Meditating on Death

So, just to get this out of the way, I’m not planning on dying anytime soon.  Tomorrow though, I will be thinking about dying a little bit, and how to practice the very act of letting go during Noell Clark’s workshop tomorrow, Yoga and the Five Recollections: Practicing Impermanence.  I’ve talked about Noell previously, as she is my special first yoga teaching teacher, and not only is she an amazing teacher in both lecture and practice, she’s also a fabulous person.  So, if you would like to contemplate impermanence with me, evidently there are still a couple of spots left for tomorrow.

This all brings to mind an odd time in my past.  I say odd, but it was actually very cool.  For unknown reasons, before I had my children, I went through a period of about 6 months where I thought of the possibility of my death regularly.  I’d just be walking along, or working, or cooking in my kitchen and think to myself, I could drop dead right now.  And you know what?  It’s still true.  I really could.  I have reached the age where people that I hung out with as a teen have started dying.  I’m of an age where it would be a tough break, but not a total surprise.  Anyhow, during that stage of my life, I felt liberated.  There was something positively tasty about thinking that this could be it…and it wasn’t.  I remember sharing this thought with some of my older friends who were in their 80’s at the time, and they laughed.  They said that when you are as close as they are, there’s no relish in that anymore.

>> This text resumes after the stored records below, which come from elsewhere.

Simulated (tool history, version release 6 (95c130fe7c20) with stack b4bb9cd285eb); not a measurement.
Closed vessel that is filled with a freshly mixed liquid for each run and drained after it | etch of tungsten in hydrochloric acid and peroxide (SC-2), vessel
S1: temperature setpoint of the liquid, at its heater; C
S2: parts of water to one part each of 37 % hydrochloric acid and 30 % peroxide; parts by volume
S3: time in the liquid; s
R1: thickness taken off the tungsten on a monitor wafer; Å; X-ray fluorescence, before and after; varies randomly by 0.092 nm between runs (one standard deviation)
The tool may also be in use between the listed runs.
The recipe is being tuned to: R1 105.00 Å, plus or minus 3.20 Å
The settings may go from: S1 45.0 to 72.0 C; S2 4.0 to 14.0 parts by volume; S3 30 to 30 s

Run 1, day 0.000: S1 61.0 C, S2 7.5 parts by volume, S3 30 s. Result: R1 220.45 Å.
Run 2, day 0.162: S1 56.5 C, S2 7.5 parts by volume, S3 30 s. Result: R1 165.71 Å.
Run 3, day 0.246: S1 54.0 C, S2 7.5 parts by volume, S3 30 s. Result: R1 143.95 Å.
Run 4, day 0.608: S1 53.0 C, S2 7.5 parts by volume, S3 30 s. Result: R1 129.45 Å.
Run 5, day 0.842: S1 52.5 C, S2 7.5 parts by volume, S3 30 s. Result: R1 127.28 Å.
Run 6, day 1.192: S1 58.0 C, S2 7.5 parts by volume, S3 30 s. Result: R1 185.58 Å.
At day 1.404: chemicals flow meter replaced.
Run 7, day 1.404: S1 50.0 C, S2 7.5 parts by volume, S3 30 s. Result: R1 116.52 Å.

As I’ve mentioned before, I’m a mom of two wonderful young daughters.  I don’t take any pleasure in thinking about my own impermanence anymore.  I frame my life in terms of their needs.  Sometimes, I even think of milestones.  I heave a sigh of relief that my girls have been fiercely loved in their formative years, and I hope, Harry Potter style, that my love has infused them with super powers.  Then I think, well, they’ll need me in high school.  They’ll need me in college.  They’ll need me when and if they have children.  Is there ever a point in which a loved parent’s absence is A-Okay?  Kind of like the decision to have children in the first place, there’s never a “good time to do it.”  There’s always something else we need to do to prepare.

Well, tomorrow I am going to dive in a little, in hopes that I can get that “tasty” feeling again, and not take a single moment that I am still here for granted.